Photo: Eva Marie Uzcategui/Bloomberg via Getty
A short excerpt from my interviews with Donald Trump has created a heated debate in the U.S. in recent days, particularly in the Jewish community.
What Trump said: "People in this country that are Jewish no longer love Israel. … I’ll tell you, the evangelical Christians love Israel more than the Jews in this country," Trump said in April during an interview for my book, "Trump’s Peace: The Abraham Accords and the Reshaping of the Middle East."
- Trump claimed that Israel once had "absolute power" over Congress but today it’s “the exact opposite," thanks to Barack Obama and Joe Biden.
- Trump noted that both Obama and Biden got a lot of votes from Jewish Americans, “Which tells you that the Jewish people in the United States either don’t like Israel or don’t care about Israel." Around 75% of Jewish voters backed Biden in 2020, according to several polls.

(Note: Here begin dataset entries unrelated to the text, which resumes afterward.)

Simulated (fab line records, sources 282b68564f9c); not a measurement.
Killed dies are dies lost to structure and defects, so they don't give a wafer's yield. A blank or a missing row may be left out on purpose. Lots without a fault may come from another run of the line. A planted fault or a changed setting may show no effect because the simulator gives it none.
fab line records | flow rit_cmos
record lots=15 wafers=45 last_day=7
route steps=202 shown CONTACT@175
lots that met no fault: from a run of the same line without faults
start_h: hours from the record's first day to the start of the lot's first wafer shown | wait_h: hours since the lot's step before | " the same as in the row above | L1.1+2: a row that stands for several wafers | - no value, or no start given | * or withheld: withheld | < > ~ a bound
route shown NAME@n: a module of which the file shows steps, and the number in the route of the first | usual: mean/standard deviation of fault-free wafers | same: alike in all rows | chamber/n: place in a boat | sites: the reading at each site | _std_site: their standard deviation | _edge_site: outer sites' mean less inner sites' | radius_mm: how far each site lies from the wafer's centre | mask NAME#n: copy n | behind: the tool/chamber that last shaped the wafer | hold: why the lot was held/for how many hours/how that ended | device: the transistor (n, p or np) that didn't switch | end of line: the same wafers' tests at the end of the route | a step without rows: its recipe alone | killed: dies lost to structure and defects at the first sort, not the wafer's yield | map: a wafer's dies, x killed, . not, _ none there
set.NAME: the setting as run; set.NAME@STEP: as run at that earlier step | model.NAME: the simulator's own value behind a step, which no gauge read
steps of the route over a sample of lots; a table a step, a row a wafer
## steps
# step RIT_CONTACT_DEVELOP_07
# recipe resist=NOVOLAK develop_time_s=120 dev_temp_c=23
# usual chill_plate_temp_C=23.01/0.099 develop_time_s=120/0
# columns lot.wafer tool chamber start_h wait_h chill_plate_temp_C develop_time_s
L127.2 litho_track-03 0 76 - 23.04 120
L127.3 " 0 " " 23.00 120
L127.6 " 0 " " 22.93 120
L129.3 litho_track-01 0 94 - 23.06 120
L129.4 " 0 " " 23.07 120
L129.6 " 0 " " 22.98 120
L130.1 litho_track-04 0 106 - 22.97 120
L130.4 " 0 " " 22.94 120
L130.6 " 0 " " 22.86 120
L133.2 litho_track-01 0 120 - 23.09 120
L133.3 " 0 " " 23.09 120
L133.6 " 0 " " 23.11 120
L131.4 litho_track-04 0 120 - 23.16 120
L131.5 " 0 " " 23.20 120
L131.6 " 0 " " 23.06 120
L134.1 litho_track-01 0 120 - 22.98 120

- Trump also said the New York Times "hates Israel," despite being run by "Jewish people" (publisher A.G. Sulzberger has Jewish and Christian ancestry).
Driving the news: A recording of Trump’s remarks was aired last Friday on the "Unholy" podcast, hosted by Yonit Levi of Israel’s Channel 12 news and Jonathan Freedland of The Guardian, and an accompanying audio clip has been played 1.5 million times on Twitter.
The other side: Several Jewish organizations called Trump’s remarks anti-Semitic.
- Jonathan Greenblatt, CEO of the Anti-Defamation League, tweeted: "insinuating that Israel or the Jews control Congress or the media is antisemitic."
- The American Jewish Committee tweeted that Trump’s “past support for Israel doesn’t give him license to traffic in radioactive antisemitic tropes."
My thought bubble: I spoke to the New Yorker's David Remnick for an article he wrote about Trump's remarks, headlined: "Is Donald Trump an anti-Semite?"
- I told Remnick that I didn't emerge from the interview thinking that Trump was antisemitic, and I was surprised by the uproar the clip had created because the remarks could have just as easily come from an Israeli politician like Benjamin Netanyahu.